Spring has sprung! Or something. It’s always weird when the days are nice, but life hasn’t returned to the barren shitland of New England. There’s something odd about walking around and loving the blue skies and warm weather and seeing no leaf or greenery within my purview. Whatever, I’ll take the sunlight, man. Nothing perks up my spirits (and all of humanity’s) like a nice beautiful day outside. It’s almost enough to make me forget the ashen butthole that is winter time.
Can you notice I’m falling less and less in love with snow and frost? It never used to bother me when I was young. Now I hate it with a ferocity usually reserved for dying on boss fights, or the prequels.
Monday Morning Commute. Every Monday I’m going to detail the various things I’m either currently or will be watching, reading, playing, and listening to in the next seven days. It’s Monday. You’ve got a long week of school, work, or compulsive masturbation to get through. Tell me the arts that you’re indulging in, to stave off suicide.
Reading / Gulliver’s Travels, Jonathan Swift
Every once in a while I try and stunt and pretend I don’t like the enormous workload of reading I have to pull for school. But if I’m being completely honest, I generally dig most of what I’m reading. (Ignoring completely like 75% of the shit I’m pulling for one particular class this semester.)
And if there’s one dude I’ve always dug reading, it’s Jonathan Swift. Do yourself a favor and check out The Lady’s Dressing Room. The dude is a pretty ballin’ ass satirist and social commentator. And so when I found out that I had to read him, I was understandably excited. A little bit.
Despite the fact that I enjoyed his work, and I’ve always sadly associated Gulliver’s Travels with that NBC mini-series or some shit. I think it starred Ted Danson. So when I had to write it, I was like, fuck me, I can’t bare this.

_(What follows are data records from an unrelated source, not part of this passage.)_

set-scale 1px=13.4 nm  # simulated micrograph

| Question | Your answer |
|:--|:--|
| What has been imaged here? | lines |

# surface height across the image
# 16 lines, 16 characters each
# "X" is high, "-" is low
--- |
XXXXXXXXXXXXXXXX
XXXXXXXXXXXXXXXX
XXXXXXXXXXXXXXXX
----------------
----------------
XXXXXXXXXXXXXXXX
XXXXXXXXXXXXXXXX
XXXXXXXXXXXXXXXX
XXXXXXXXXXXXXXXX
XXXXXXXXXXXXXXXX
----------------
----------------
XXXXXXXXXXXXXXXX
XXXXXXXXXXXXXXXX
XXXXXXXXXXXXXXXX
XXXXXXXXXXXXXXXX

Apparently it’s dope social commentary like the majority of his other work. You know, wrapped-up in a bunch of fairy tales and shit. Ignore the talking horses and take it as a critique on rationalism, government, and the such. One recurring thought while I work through my old-school British literature classes is how amazingly the same we have been for the last four hundred years. I don’t know if I find this comforting, or haunting.
Progression is an illusion! BRB, jerking off to Post-Modern theory. Just kidding.